Sept. 30, 1960: The Last of the Great Parades

  • Published
  • By Andy Stephens
  • 11th Wing Historian
In 1960, on Sept. 30, Gen. Nathan Farragut Twining retired from his term as the chairman of the Joint Chiefs of Staff.

Bolling has never hosted a retirement as large since General Twining's. Flying overhead at an altitude of 800 feet were six groups of four airplanes each, representing the newest aircraft in the DOD inventory; F-100 "Super Sabers," Navy A4D "Sky Raiders," F-101 "Voodoos," Marine F-8U "Crusaders," F-105 "Thunderchiefs," and F-106 "Delta Darts."

A bigger show was on the ground below. On runway 28, 500 Airmen, Soldiers, Sailors and Marines passed a reviewing stand in a near endless line of formations that marched for hours. Joining General Twining on the reviewing stand were Gen. Lyman L. Lemnitzer, Army Chief of Staff; Adm. Arleigh A. Burke, Chief of naval operations; Gen. David M. Shoup, Commandant of the Marine Corps, and Gen. Thomas D. White, U.S. Air Force Chief of Staff. Each of those names has a well-deserved place in history. So too did General Twining.

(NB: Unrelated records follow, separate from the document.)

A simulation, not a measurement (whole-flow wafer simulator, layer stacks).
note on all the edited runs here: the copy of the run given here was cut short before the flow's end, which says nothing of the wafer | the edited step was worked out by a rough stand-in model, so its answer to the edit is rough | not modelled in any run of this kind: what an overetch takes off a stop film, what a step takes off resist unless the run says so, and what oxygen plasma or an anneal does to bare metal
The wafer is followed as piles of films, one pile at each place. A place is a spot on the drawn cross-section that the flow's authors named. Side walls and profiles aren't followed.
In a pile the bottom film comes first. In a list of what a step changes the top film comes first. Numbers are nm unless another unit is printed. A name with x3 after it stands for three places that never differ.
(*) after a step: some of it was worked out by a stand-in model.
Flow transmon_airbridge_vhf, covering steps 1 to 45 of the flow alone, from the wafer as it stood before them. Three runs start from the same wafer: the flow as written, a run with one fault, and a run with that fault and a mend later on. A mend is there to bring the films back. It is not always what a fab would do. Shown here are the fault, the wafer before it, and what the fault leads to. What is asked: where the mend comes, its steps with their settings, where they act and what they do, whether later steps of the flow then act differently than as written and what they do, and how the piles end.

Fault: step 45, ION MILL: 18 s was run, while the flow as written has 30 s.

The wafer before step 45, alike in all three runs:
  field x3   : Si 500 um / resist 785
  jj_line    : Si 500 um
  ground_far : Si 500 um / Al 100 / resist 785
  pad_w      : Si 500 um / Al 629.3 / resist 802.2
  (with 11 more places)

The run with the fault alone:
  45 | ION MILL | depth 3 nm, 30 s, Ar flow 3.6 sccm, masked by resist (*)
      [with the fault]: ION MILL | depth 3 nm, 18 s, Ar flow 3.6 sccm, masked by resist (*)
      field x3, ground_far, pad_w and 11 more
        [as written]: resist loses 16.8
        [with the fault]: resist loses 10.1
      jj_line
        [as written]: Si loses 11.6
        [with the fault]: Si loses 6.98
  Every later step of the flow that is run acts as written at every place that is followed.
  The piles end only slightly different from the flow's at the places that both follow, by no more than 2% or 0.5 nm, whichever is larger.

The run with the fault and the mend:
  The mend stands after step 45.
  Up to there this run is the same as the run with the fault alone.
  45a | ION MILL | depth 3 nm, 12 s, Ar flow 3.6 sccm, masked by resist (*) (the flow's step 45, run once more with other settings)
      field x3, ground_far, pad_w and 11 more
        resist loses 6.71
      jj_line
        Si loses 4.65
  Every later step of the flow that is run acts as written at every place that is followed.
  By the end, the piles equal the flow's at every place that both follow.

To the lieutenant on the street or the major at his or her desk, the idea of rising to the position of senior officer in the entire DOD must seem like a daydream, but General Twining's history speaks of a man of will who remade his own reality. He began his career as an enlistee in the Army, assigned to patrol the U.S./Mexican border in 1916 and eventually received an appointment through the Oregon National Guard to West Point two years later. After graduating in 1918, he spent the next five years in the Army's infantry before he began air training in August 1923, eventually becoming an instructor.

But General Twining took on additional challenges and duties, expanding his abilities and knowledge of military airpower. As an example, after he joined the 18th Pursuit Group, he served successively as adjutant, personnel officer, headquarters detachment commander, and commanding officer of the 26th Attack Squadron. By becoming familiar with airpower's evolving role, he knew what was needed and stepped up when opportunity came knocking.

In August 1940, General Twining came to Bolling Field as the assistant chief of the Inspection Division. Three months later, he became chief of his office and joined the Operations Division in December 1941 and within six months was appointed director of War Organization and Movements. In this position, General Twining was able to apply his broad knowledge of modern airpower and was recognized for this prowess with an assignment to the South Pacific. On July 25, 1943, he was placed in tactical control of all Army, Navy, Marine and Allied Air Forces in the Pacific. He was now commander of one of the first Joint Air Commands in U.S. history.

In November of that year, General Twining was in Europe, commanding the 15th Air Force. Two months later, in addition to his other duties, he became commander of Mediterranean Allied Strategic Air Forces. On Aug. 2, 1945, he was made commander of the 20th Air Force in the Pacific; within days of his appointment his command dropped the first atomic bomb at Hiroshima.

All the command experience made General Twining a strong candidate for the role of Air Force chief of staff, which he was named on June 30, 1953. Consistent with the pace of his career and making use of his extensive joint command experience, he became chairman of the joint chiefs four years later.

In reflection of his military career, of all his accomplishments and his will of steel, General Twining was honored at his retirement by all branches of the armed forces. He had served 44 years, covering two world wars and the Korean Conflict.

This was the last of the great parades at Bolling. Less than two years after, Bolling's runways were closed, never to re-open. Eventually, the runways that supported WWII missions worldwide were buried and became the foundations for homes, offices and on-base businesses.